Head-counting in an alternative universe
Judge Wilkins majority’s opinion for the Fourth Circuit in Hammoud (available here and commentary here) includes a brief explanation for the Circuit’s recommendation that district judges “announce, at the time of sentencing, a sentence pursuant to 18 U.S.C.A. § 3553(a), treating the guidelines as advisory only.” This explanation helps me understand a bit better why a majority of the Fourth Circuit believes that “announcing — not imposing — a non-guidelines sentence at the time of sentencing will serve judicial economy,” even though the court recognizes that the “announcement of a non-guidelines sentence may require the district court to consider issues not generally pertinent in guidelines sentencing, thereby requiring the investment of additional time at the sentencing hearing.”
But, like other aspects of the Hammoud decision, the alternative sentencing explanation leaves me with more questions than answers. First, in light of the Fourth Circuit’s recommendation, shouldn’t the disposition of the Hammoud case been a remand for the announcement of an alternative sentence? Wouldn’t it be useful, to paraphrase the Fourth Circuit, for “the district court and the parties [to make] at least substantial progress toward the determination of a non-guidelines sentence [in Hammoud’s case], at a time when the facts and circumstances [are still] clearly in mind”?
Second, Judge Widener’s dissent to the “alternative sentence” portion of the Hammoud ruling asserts that “even if the recommended advisory sentencing is discretionary, about which I have some doubt, in my opinion, it is inadvisable.” This statement and the majority’s discussion raises, but does not answer, the question of whether district courts may lawfully refuse to follow the alternative sentencing recommendation. May Judge Goodwin continue to refuse to impose alternative sentences (as thoughtfully explained here), or must he now get in line? The Hammoud majority’s oblique footnote addressing Judge Goodwin’s serious concerns about alternative sentencing does not answer this question. And since Ron reported here that most district judges in the Fourth Circuit have not been announcing alternative sentences, this is a question that may be on the minds of many district judges in the Fourth Circuit.

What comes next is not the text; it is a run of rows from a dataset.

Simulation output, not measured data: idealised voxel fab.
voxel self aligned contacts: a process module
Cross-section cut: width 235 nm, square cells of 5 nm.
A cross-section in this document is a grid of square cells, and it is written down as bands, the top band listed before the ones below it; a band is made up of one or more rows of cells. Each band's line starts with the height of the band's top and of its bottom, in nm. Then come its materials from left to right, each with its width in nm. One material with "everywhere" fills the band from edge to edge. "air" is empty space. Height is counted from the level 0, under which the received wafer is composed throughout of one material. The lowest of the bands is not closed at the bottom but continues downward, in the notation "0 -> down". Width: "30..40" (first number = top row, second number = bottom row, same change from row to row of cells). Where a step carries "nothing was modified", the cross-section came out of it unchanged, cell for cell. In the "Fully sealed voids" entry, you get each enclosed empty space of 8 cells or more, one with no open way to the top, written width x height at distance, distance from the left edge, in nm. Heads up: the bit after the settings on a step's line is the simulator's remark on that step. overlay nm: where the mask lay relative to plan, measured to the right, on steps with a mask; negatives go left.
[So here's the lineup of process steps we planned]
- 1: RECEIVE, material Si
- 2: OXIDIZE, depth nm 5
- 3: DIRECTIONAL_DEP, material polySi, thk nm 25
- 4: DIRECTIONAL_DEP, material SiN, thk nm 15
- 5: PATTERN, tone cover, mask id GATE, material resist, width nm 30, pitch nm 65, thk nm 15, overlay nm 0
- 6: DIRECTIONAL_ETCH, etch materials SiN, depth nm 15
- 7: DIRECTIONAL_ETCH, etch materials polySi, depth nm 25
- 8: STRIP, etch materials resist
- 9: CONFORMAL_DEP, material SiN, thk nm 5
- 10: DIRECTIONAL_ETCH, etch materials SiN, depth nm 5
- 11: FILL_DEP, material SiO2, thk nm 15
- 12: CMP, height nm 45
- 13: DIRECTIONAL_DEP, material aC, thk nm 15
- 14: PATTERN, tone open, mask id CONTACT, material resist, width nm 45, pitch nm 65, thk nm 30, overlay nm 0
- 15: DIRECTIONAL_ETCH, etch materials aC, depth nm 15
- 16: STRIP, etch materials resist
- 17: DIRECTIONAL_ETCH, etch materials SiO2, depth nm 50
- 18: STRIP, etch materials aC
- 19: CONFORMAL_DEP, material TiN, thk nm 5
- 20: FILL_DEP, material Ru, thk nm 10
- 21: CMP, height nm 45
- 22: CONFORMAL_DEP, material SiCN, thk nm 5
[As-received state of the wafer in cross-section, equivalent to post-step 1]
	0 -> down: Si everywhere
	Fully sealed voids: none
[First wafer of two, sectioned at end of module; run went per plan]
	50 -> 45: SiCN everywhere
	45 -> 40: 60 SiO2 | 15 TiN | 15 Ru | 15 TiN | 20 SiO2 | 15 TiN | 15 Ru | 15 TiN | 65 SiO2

Finally, I have a distinct empirical/practical question: Is anyone keeping track of how many and what sorts of alternative sentences have been announced in the Fourth Circuit and elsewhere after Blakely? I hope and expect the US Sentencing Commission is collecting this data, and the recent memo from the Judicial Conference Criminal Law Committee discussed here suggests that the federal Bureau of Prisons might also be tracking these issues. Recall also that DOJ through the Comey memo (available here) urged its prosecutors to seek alternative sentences and indicated it would be collecting lots of data during this chaotic period.
Whomever may be keeping track of alternative sentencing data, I sincerely hope that this data can be systematically tallied and made available to the public as soon as possible. I think I can fairly speak for the academic and research community when I say that many academics and researchers will have an interest in examining and analyzing alternative sentencing data.